What is the difference of static Computational Gra

2020-05-18 16:53发布

问题:

When I was learning tensorflow, one basic concept of tensorflow was computational graphs, and the graphs was said to be static. And I found in Pytorch, the graphs was said to be dynamic. What's the difference of static Computational Graphs in tensorflow and dynamic Computational Graphs in Pytorch?

回答1:

Both frameworks operate on tensors and view any model as a directed acyclic graph (DAG), but they differ drastically on how you can define them.

TensorFlow follows ‘data as code and code is data’ idiom. In TensorFlow you define graph statically before a model can run. All communication with outer world is performed via tf.Session object and tf.Placeholder which are tensors that will be substituted by external data at runtime.

In PyTorch things are way more imperative and dynamic: you can define, change and execute nodes as you go, no special session interfaces or placeholders. Overall, the framework is more tightly integrated with Python language and feels more native most of the times. When you write in TensorFlow sometimes you feel that your model is behind a brick wall with several tiny holes to communicate over. Anyways, this still sounds like a matter of taste more or less.

However, those approaches differ not only in a software engineering perspective: there are several dynamic neural network architectures that can benefit from the dynamic approach. Recall RNNs: with static graphs, the input sequence length will stay constant. This means that if you develop a sentiment analysis model for English sentences you must fix the sentence length to some maximum value and pad all smaller sequences with zeros. Not too convenient, huh. And you will get more problems in the domain of recursive RNNs and tree-RNNs. Currently Tensorflow has limited support for dynamic inputs via Tensorflow Fold. PyTorch has it by-default.

Reference:

https://medium.com/towards-data-science/pytorch-vs-tensorflow-spotting-the-difference-25c75777377b

https://www.reddit.com/r/MachineLearning/comments/5w3q74/d_so_pytorch_vs_tensorflow_whats_the_verdict_on/



回答2:

Both TensorFlow and PyTorch allow specifying new computations at any point in time. However, TensorFlow has a "compilation" steps which incurs performance penalty every time you modify the graph. So TensorFlow optimal performance is achieved when you specify the computation once, and then flow new data through the same sequence of computations.
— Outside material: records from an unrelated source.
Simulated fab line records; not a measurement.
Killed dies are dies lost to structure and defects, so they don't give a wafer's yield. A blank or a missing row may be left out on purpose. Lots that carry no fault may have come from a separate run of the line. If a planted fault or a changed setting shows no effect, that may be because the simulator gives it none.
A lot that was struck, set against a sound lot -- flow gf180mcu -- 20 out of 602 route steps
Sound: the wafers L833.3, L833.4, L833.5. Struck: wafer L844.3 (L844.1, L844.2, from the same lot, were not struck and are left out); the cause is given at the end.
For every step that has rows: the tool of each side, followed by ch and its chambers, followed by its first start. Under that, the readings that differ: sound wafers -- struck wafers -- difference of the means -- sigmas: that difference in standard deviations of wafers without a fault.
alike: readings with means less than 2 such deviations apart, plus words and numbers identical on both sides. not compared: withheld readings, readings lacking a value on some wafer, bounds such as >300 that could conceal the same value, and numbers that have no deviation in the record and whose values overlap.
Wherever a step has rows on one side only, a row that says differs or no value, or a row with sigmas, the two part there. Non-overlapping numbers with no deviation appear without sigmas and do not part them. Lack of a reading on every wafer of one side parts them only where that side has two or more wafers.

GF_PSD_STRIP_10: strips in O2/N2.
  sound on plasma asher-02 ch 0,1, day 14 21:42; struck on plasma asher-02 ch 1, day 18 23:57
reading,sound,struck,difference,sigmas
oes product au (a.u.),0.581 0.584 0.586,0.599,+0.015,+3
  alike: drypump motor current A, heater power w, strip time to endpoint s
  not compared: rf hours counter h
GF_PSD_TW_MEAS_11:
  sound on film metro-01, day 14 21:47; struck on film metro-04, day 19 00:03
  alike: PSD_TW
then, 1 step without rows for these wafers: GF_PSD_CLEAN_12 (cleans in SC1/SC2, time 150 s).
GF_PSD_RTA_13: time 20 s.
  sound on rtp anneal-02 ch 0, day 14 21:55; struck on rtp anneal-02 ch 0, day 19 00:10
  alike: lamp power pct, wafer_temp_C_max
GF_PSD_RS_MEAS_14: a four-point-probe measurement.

It's similar to interpreters vs. compilers -- the compilation step makes things faster, but also discourages people from modifying the program too often.

To make things concrete, when you modify the graph in TensorFlow (by appending new computations using regular API, or removing some computation using tf.contrib.graph_editor), this line is triggered in session.py. It will serialize the graph, and then the underlying runtime will rerun some optimizations which can take extra time, perhaps 200usec. In contrast, running an op in previously defined graph, or in numpy/PyTorch can be as low as 1 usec.



回答3:

In tensorflow you first have to define the graph, then you execute it. Once defined you graph is immutable: you can't add/remove nodes at runtime.

In pytorch, instead, you can change the structure of the graph at runtime: you can thus add/remove nodes at runtime, dynamically changing its structure.